Despite everything that I learned about identifying and translating facial microexpressions from one of my favorite TV characters, Dr. Cal Lightman in "Lie to Me", I have never been able to recognize when Rodriguez is lying.
Is A-Rod a better actor than Tim Roth? While I would place my left hand on a bible, raise my right hand and declare that I believe Rodriguez is a pathological liar, I am wondering if it goes deeper than this. Is he a sociopathic liar?
While doing research for this story, I came across a post on the website compulsivelyingdisorder.com, which, in part reads: "Sociopaths lie the most because they are incapable of feelings and do not want to understand the impact of their lives. They may even get a thrill out of lying at your expense.
"Once they tell an initial lie they go on to tell many more lies in an attempt to cover up the lies they started, or just for the 'fun' of it ... A sociopath rarely reveals his or her feelings or emotions. You won't often hear them laugh, cry or get angry."
This last line triggers a strong memory from 5 1/2 years ago in Tampa, when the 39-year-old's only option to continue playing Major League Baseball was to confess about his suspected steroids use. He had his script before him, with a standing-room-only sized audience of reporters, team personnel and several Yankees players on hand. Alex performed a read-through but was unconvincing, despite his dirty tricks.
As I read at compulsivelyingdisorder.com, "If someone questions the sociopath's lies, they can be incredibly devious in the way they cover things up.This can include placing the blame at someone else's door or by inventing complex stories to cover up their untruths."
That day in Tampa, Rodriguez introduced the character of his "cousin," an obvious attempt to deflect responsibility. The three-time MVP tried to pardon himself by lessening the seriousness of anabolic-steroids use by referring to them as "Tic Tacs," which he said he decided to try when "I was 24. I was 25. I was pretty naive and pretty young."
With all due respect, A-Rod, that excuse rarely works for a six-year-old. A grown man afforded every American right (except being in a cheaper auto insurance tier, maybe) looks transparently foolish when he tries to absolve himself like this.
In his opening statement, Alex spoke of his and his "cousin's" relationship with steroids: "We did everything we could to keep it between us, and my cousin did not provide any other players with it. I stopped taking it in '03 and haven't taken it since."
Desensitized to reality that morning in Tampa, nobody knew how much bull was steaming under our noses. Who could decipher truth from fiction when a confessional is delivered by someone like Rodriguez?
Describing sociopathic liars, compulsivelyingdisorder.com states: "These kinds of liars tend to live in their own little world and often find ways to justify their dishonest deeds. They do not respect others and place their needs first and foremost."
Again, I am reminded of that surreal day in Tampa nearly six years ago. Seated under the Yankees' tent outside Legends Field with hundreds of other reporters, I had to bite my lip to keep from laughing out loud.

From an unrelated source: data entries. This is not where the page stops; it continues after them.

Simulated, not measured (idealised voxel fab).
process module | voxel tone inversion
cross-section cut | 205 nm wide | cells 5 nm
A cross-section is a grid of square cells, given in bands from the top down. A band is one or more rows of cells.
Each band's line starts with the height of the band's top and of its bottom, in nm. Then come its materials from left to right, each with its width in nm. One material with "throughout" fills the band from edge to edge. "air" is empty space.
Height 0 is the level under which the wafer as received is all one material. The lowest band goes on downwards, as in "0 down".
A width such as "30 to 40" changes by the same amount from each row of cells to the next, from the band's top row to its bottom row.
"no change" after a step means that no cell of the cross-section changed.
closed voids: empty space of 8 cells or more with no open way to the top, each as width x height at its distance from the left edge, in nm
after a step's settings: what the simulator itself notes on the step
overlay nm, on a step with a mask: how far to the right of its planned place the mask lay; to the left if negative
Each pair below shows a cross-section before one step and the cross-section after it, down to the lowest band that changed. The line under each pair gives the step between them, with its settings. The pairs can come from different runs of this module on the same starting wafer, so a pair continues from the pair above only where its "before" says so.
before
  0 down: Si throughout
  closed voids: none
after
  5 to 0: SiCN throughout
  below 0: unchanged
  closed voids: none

If you jump to the 4:25 mark of this video below, you will see Rodriguez attempt to express remorse to his Yankees teammates.
As hard as he tried to convey the emotion contrition, Rodriguez's acting skills escaped him. He seemed robotic, incapable of emotion. It wasn't until four-plus years later that we saw A-Rod show his teeth, finally. Feeling his back against every wall closing in, he stormed into WFAN with his attorney to proclaim his innocence and belief that a conspiracy was present to destroy him.
While that afternoon last September will remain a low point of Rodriguez's career, we got to see a seemingly unfiltered, unplugged, unscripted performance. We saw emotion. I thought of the Hollywood boxing trainer telling Rocky Balboa that he could penetrate the wall of Ivan Drago, "You see? He's not a machine! He's a man!" Hardly a man of his word, but, a man nonetheless.
As he has given his fans and detractors one more reason to never believe what he says, I wonder how this may affect Alex. After all, this is the guy who -- despite being gifted the physical attributes to possibly be the greatest baseball player ever -- still felt a need to be recognized and adored, sunbathing shirtless in Central Park.
Three years after that photo was published, the slugger allowed Details magazine to release a photo of him that he posed for, which undoubtedly labels him a narcissist.
Because I have never witnessed a more talented sports superstar who seems as fragile and uncomfortable in his own skin, I have publicly voiced concern for A-Rod. What might his life become when a professional baseball diamond is no longer available to find solace? The only answer that makes sense to me is signing up for the Stella Adler Studio of Acting.
Rodriguez is a natural at convincing audiences of almost anything. Can he take things to the next level like Robin Williams, who was Mork and Mrs.Doubtfire? Like Robert DeNiro, who long before becoming Jack Byrnes was Jake LaMotta and Al Capone? Like O.J. Simpson, who long after becoming the NFL's first 2,000-yard rusher arguably delivered the most committed performance in Hollywood history?
No, not as Officer Nordberg.
* By the way, I am aware that I failed this acting lesson. Every time I tried to envision Rodriguez's loved ones reading over my shoulder, I got distracted by truth.